When we got back home Manchester City and Bert Trautmann had won 3–1, which was good. Trautmann had been injured quite badly near the end, but had played on, which was even better. There were the photos in the Evening News and in the papers my grandad brought back from Fleet Street next morning. Trautmann was being led from the field at the end, head down, hand clasped to the left side of his face. The front of his jersey was soaked from the water splashed over him by the trainer with his sponge and bucket. Another showed Trautmann diving at the feet of Birmingham inside-left, Peter Murphy. His hands were gripping the ball on the ground but his bare neck was close to Murphy’s outstretched left leg and his right, about to follow through. It must have been that one that had caught him. The clash had happened fifteen minutes from the end and Trautmann spent the rest of the game staggering around his goalmouth in agony. One newspaper was amazed how he came through ‘this alarming situation’. We heard he had been taken for X-rays; later, that he had broken his neck and nearly died.

If Trautmann was well-regarded before the match, there was no measuring his popularity after it. There could be no clearer example of a keeper who ‘took it’, which was precisely what the best British keepers were meant to do. Yet this one was a German and people loved him for it. He hardly seemed foreign at all and was really ‘one of us’. Also, it only added to his attraction that he wasn’t. He could have had a British passport if he’d asked and would have certainly played for England. For some reason obviously not connected with the quality of their keepers, Germany failed to select him. But Trautmann didn’t seek to become a British citizen. As he said, that wasn’t what he was. My dad told me this with approval and it met with national acclaim. Had he applied to become British, he’d have been seen as toadying up. His only reward in terms of international honours was that he was chosen to captain the English Football League in a couple of matches. His lasting achievement was to inspire a national change of mood. In the future we might have to get along with these people and Trautmann showed it was possible. He did more than any other person for post-war reconciliation between Britain and Germany. In passing, he also performed the almost unbelievable trick of remaining an outsider while winning the acceptance of the crowd.

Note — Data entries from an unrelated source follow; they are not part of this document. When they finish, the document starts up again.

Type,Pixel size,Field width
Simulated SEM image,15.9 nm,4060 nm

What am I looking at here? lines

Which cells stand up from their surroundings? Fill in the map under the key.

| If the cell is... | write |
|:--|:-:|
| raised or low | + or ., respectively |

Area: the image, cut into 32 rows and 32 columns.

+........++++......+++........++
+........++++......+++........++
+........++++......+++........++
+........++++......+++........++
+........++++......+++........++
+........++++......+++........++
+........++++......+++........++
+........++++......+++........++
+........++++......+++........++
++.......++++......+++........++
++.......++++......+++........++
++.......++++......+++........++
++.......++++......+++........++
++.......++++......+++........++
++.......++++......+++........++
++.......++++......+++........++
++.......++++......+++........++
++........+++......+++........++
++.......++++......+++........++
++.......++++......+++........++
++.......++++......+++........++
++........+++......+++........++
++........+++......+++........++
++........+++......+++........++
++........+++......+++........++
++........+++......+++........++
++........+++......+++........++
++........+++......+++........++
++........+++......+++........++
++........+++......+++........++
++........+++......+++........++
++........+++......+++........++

The Brazilians had been in the stadium watching the Cup Final. They were in town for the first game between Brazil and England the following Wednesday. I spent a long time over reports of the match in the papers. They were the first team of top standard England had played that had a number of black players. They came from somewhere that was almost of another world, yet at the same time quite familiar. If you looked at an atlas, Brazil was on the border of British Guiana, one of the outlying pink bits of the British Empire. In a sense, the Brazilians were our next-door neighbours The way we went about things, however, didn’t bear a great deal of resemblance. You couldn’t tell exactly from the pictures in the papers that their team was in yellow shirts and light blue shorts, but their outfits were obviously much trimmer than ours. The shirts had collars. These weren’t limp and floppy but looked like they might have been ironed, as if the shirt could double for use on a summer Sunday School outing. The goalkeeper Gilmar had a collar poking out from under his top and wore an all light-grey outfit that must have been specially tailored for him. His wasn’t a jersey he gave back at the end of games, with a view to it being baggily handed down through the keeping generations. On it was the globe, dotted with stars, of the Brazilian flag. It was all a bit pretty-pretty compared with what we were used to.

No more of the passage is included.